As it turned out, however, the supposed "democratic" revolutionaries, once in power, were worse than the despots they’d overthrown, and Saakashvili is the exemplar of this species: he has declared a "national emergency," banned the non-state media, forbidden public gatherings, and initiated a reign of terror against his political opponents.
If Vladimir Putin had done this, can you imagine the uproar? Anne Applebaum, Gary Kasparov, and the Cato Institute’s Andrei Illarionov would have a collective cow, and shout, in unison, "See! We told you so!" No doubt they’d be given ample opportunity to do so by the editorial page editors of the major dailies, while the talking-heads and the radio-shouters would sing the chorus, likening Putin to Stalin.
Yet Putin has done nothing remotely comparable, although Western commentators act as if he had: opposition parties (and their media outlets) exist in Russia, including several claimants to the mantle of the old Communist Party of the Soviet Union, and the Kasparov-led "democratic" groups with minuscule memberships and more support in the Western media than among Russian voters. It’s hard for them to get on television, they complain: this, to them, is "proof" that Russia is "backsliding" into authoritarianism.
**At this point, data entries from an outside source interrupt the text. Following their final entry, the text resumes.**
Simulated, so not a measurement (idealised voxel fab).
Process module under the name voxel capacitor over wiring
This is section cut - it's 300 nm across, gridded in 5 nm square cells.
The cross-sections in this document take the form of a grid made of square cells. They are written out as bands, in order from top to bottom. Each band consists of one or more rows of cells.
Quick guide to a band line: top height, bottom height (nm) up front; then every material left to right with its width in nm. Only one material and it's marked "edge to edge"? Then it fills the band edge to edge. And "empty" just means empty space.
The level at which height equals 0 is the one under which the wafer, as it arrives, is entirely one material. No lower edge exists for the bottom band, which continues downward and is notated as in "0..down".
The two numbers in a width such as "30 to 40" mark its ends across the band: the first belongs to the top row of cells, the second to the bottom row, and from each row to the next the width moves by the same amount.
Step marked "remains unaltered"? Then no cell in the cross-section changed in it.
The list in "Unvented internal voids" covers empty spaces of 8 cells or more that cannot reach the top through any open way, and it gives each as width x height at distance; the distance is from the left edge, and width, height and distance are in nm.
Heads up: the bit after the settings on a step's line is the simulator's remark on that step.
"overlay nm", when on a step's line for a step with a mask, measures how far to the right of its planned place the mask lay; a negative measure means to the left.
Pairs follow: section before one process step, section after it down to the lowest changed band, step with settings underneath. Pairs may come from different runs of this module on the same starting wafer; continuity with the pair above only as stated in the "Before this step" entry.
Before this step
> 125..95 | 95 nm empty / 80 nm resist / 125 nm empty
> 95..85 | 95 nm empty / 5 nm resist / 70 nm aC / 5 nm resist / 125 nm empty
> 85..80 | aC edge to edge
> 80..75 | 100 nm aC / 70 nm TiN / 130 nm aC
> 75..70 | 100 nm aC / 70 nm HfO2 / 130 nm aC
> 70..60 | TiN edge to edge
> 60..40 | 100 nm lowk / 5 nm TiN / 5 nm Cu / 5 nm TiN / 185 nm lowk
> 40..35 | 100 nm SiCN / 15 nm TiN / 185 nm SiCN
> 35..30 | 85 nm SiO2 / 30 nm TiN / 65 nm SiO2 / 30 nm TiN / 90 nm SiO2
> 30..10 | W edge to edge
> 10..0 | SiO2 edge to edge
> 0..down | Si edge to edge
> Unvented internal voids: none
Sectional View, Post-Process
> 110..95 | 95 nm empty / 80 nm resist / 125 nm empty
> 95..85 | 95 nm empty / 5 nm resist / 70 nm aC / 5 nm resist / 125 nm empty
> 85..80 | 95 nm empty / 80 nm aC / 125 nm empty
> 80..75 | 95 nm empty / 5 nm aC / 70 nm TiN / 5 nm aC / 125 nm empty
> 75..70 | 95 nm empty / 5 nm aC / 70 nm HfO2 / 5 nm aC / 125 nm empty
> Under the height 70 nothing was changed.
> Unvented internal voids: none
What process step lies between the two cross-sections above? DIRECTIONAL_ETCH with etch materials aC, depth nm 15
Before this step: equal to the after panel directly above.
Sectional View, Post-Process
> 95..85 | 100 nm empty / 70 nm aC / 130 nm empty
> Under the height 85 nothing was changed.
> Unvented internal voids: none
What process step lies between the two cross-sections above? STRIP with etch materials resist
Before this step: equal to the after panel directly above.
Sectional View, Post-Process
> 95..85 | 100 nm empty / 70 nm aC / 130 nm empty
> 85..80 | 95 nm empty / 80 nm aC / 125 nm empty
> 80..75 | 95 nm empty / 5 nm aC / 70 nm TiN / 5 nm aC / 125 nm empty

When real authoritarianism rears its head elsewhere in the former Soviet republics, however, we hear practically nothing from these people, and for a very simple reason: Saakashvili and his gang are "pro-Western." That is, they were installed in power by the Americans, who directed the roseate "revolutionaries" from Washington, paid the "revolutionaries" in US tax dollars, and continued to pour money into the resulting regime – in spite of numerous indications that Saakashvili and his party were no more "democratic" or less thuggish than their post-communist predecessors.
Putin is supposed to have been the guiding hand behind the murders of Anna Politkovskaya, Alexander Litvinenko, and a platoon of others – including the attempted murder by poisoning of Ukrainian president Viktor Yushchenko – in spite of the fact that no solid evidence has ever surfaced linking the Kremlin to those crimes. Yet when the pro-Western Saakashvili is credibly accused of murder by his former defense minister, the silence from the Russophobic "human rights" crowd is deafening.
Predictably, the Saakashvili government accuses the opposition of being in league with the Russian secret services: it’s all a plot by Putin to overthrow the government and subvert Georgian sovereignty. This has been the line taken by Saakashvili and his supporters for years, and yet the accusation is wearing thin – especially when several former members of his own party, including ex-ministers, have joined the opposition’s denunciation of his developing dictatorship.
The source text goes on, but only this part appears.